The past few years have been a wild ride for Applied Materials (AMAT -0.91%) investors.

Semiconductor and display manufacturing can be a volatile business, and Applied's basic materials and process engineering services are at the mercy of chip and display makers that use them. A slowdown in tech hardware started in 2018, sending shares into a tailspin and halving the value of the company -- only for signs of a rebound in the industry to send shares all the way back up and then some in the past year.

After all is said and done, the roller coaster has still yielded shareholders a better than 90% return over the last trailing three-year stretch. Not bad considering the volatility.

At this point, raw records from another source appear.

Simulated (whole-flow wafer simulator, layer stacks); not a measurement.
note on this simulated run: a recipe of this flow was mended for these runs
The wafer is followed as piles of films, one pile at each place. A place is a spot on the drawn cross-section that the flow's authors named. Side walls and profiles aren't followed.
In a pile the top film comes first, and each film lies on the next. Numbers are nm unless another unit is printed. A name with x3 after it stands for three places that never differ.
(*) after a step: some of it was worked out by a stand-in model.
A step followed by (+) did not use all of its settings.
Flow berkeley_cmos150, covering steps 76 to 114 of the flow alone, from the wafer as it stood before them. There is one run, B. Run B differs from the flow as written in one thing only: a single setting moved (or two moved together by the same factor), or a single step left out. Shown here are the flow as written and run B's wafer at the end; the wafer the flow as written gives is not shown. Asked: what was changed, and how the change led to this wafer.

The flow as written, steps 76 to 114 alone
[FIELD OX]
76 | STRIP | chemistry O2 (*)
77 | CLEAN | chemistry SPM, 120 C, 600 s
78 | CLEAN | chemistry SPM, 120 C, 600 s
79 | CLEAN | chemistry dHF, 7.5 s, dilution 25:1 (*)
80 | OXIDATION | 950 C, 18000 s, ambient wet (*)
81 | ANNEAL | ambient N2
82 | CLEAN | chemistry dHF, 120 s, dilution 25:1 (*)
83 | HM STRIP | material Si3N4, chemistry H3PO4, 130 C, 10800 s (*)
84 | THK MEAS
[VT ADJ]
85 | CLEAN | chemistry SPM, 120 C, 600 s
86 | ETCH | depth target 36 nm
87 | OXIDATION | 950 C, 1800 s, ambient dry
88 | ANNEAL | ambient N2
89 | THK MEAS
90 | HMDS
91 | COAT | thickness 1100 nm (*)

However, the rally may not be over. Business is only just beginning to come back, and a generous cash return policy has Applied's stock trading for a reasonable valuation.

AMAT Chart

Data by YCharts.

2020 off to a solid start

Sales retreated 13% in fiscal 2019, driven by the especially cyclical memory chip industry and falling revenue from display manufacturing. Adjusted earnings per share tumbled 27% on the year, offset by Applied's share repurchase program, which reduced total share count by nearly 8%.  

However, the situation started to improve during the fourth quarter, with sales coming in flat year-over-year and adjusted earnings falling only 6%. Demand for Applied's services continued to firm up in the fiscal 2020 first quarter (ended Jan. 26, 2020). Sales and adjusted earnings increased 11% and 21%, respectively, over the depressed period a year ago. The semiconductor segment was responsible, with customers gearing up to manufacture new hardware like 5G wireless network equipment, leading to the advance in the business division. Global services also notched a nice increase, while demand from display manufacturers remained muted as organic light-emitting diode (OLED) displays disrupted the existing supply line for the time being.

Applied Materials Business Segment

Q1 2020 Revenue

YOY Change

Semiconductor systems

$2.81 billion


Global services

$997 million


Display and adjacent markets

$332 million


Data source: Applied Materials. YOY = year over year. 

One cheap way to ride the next semi wave

While the semiconductor industry starts to show signs of a rebound, Applied isn't just about riding the cyclical waves. New chips and end markets are compounding on top of stabilizing demand for legacy tech like PCs, laptops and tablets, and smartphones. Artificial intelligence and edge computing, 5G wireless, and data centers used for cloud computing are all long-term growth trends that should float Applied for years to come.  

Applied Materials workers are shown wearing protective clothing while working in a chip manufacturing clean room.

Image source: Applied Materials.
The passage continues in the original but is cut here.